Chapter 16 Error Probabilities, Power Function, Most Powerful Tests(Lecture on 02/18/2020)

Usually, hypothesis tests are evaluated and compared through their probabilities of making mistakes.

Definition 16.1 (Type of Errors) A hypothesis test of $H_0:\theta\in\Theta_0$ versus $H_1:\theta\in\Theta_0^c$ might make one of two types of errors, Type I Error and Type II Error. If $\theta\in\Theta_0$ but the hypothesis test incorrectly decides to reject $H_0$, then the test has made a Type I Error. If $\theta\in\Theta_0^c$ but the test decides to accept $H_0$, a $Type II Error$ has been made. Figure 16.1 illustrate this.

$\label{fig:16001}Two types of errors in hypothesis testing$

FIGURE 16.1: Two types of errors in hypothesis testing

Suppose $R$ denotes the rejection region for a test. Then for $\theta\in\Theta_0$, the test will make a mistake if $\mathbf{x}\in R$, so the porbability of a Type I Error is $P_{\theta}(\mathbf{X}\in R)$. For $\theta\in\Theta_0^c$, the probability of a Type II Error is $P_{\theta}(\mathbf{X}\in R^c)=1-P_{\theta}(\mathbf{X}\in R)$. The function of $\theta$, $P_{\theta}(\mathbf{X}\in R)$ contains all the information about the test with rejection region $R$.
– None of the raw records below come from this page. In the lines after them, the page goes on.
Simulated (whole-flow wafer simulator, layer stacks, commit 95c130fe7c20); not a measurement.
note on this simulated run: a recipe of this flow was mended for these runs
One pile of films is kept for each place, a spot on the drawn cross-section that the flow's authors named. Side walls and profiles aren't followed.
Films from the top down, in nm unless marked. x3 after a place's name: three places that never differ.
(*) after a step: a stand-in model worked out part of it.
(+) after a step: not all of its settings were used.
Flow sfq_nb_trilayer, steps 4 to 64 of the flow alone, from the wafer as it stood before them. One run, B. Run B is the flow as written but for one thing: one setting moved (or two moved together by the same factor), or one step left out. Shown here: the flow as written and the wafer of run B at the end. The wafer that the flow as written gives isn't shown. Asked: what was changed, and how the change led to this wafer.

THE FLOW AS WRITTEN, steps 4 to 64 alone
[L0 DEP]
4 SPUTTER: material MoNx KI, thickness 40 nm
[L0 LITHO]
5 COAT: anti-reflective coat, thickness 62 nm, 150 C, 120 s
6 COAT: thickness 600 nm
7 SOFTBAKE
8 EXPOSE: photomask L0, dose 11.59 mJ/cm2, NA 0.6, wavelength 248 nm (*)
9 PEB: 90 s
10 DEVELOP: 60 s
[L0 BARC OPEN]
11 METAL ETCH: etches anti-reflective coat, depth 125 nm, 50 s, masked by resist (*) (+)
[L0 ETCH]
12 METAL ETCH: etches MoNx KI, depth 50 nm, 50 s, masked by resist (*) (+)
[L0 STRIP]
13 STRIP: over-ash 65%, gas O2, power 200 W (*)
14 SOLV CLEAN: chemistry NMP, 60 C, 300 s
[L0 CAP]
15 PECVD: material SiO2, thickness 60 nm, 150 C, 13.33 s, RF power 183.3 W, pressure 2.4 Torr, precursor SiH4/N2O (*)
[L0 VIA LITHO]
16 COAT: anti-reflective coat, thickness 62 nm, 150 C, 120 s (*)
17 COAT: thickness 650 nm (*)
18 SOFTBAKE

Definition 16.2 (Power Function) The power function of a hypothesis test with rejection region $R$ is the function of $\theta$ defined by $\beta(\theta)=P_{\theta}(\mathbf{X}\in R)$.

The ideal power function is 0 for all $\theta\in\Theta_0$ and 1 for all $\theta\in\Theta_0^c$. Except in trivial situations, this ideal cannot be attained. A good test have power function near 1 for mose $\theta\in\Theta_0^c$ and near 0 for most $\theta\in\Theta_0$.

Example 16.1 (Binomial Power Function) Let $X\sim Bin(5,\theta)$. Consider testing $H_0:\theta\leq\frac{1}{2}$ versus $H_1:\theta>\frac{1}{2}$. Consider first the test that rejects $H_0$ if and only if all “successes” are observed. The power function for this test is \[\begin{equation} \beta_1(\theta)=P_{\theta}(\mathbf{X}\in R)=P_{\theta}(\mathbf{X}=5)=\theta^5 \tag{16.1} \end{equation}\]

In examing this power function, we might decide that although the probability of Type I Error is acceptable low ($\beta_1(\theta)\leq(\frac{1}{2})^5=0.0312$) for all $\theta\leq\frac{1}{2}$, the probability of a Type II Error is too high ($\beta_1(\theta)$ is too small) for most $\theta>\frac{1}{2}$. The probability of a Type II Error is less than $\frac{1}{2}$ only if $\theta>(\frac{1}{2})^{1/5}=0.87$. To achiece samller Type II Error probabilities, we might consider using the test that rejects $H_0$ if $X=3,4,5$. The power function is then \[\begin{equation} \beta_1(\theta)={5 \choose 3}\theta^3(1-\theta)^2+{5 \choose 4}\theta^4(1-\theta)+\theta^5 \tag{16.2} \end{equation}\] The second test has achieved a smaller Type II error probability in that $\beta_2(\theta)$ is larger for $\theta>\frac{1}{2}$. But the Type I Error probability is larger for the second test as $\beta_2(\theta)$ is larger for $\theta\leq\frac{1}{2}$. If a choice is to be made between these two tests, the researcher must decide which error structure, that described by $\beta_1(\theta)$ or that described by $\beta_2(\theta)$ is more acceptable. The two power function is shown in Figure 16.2.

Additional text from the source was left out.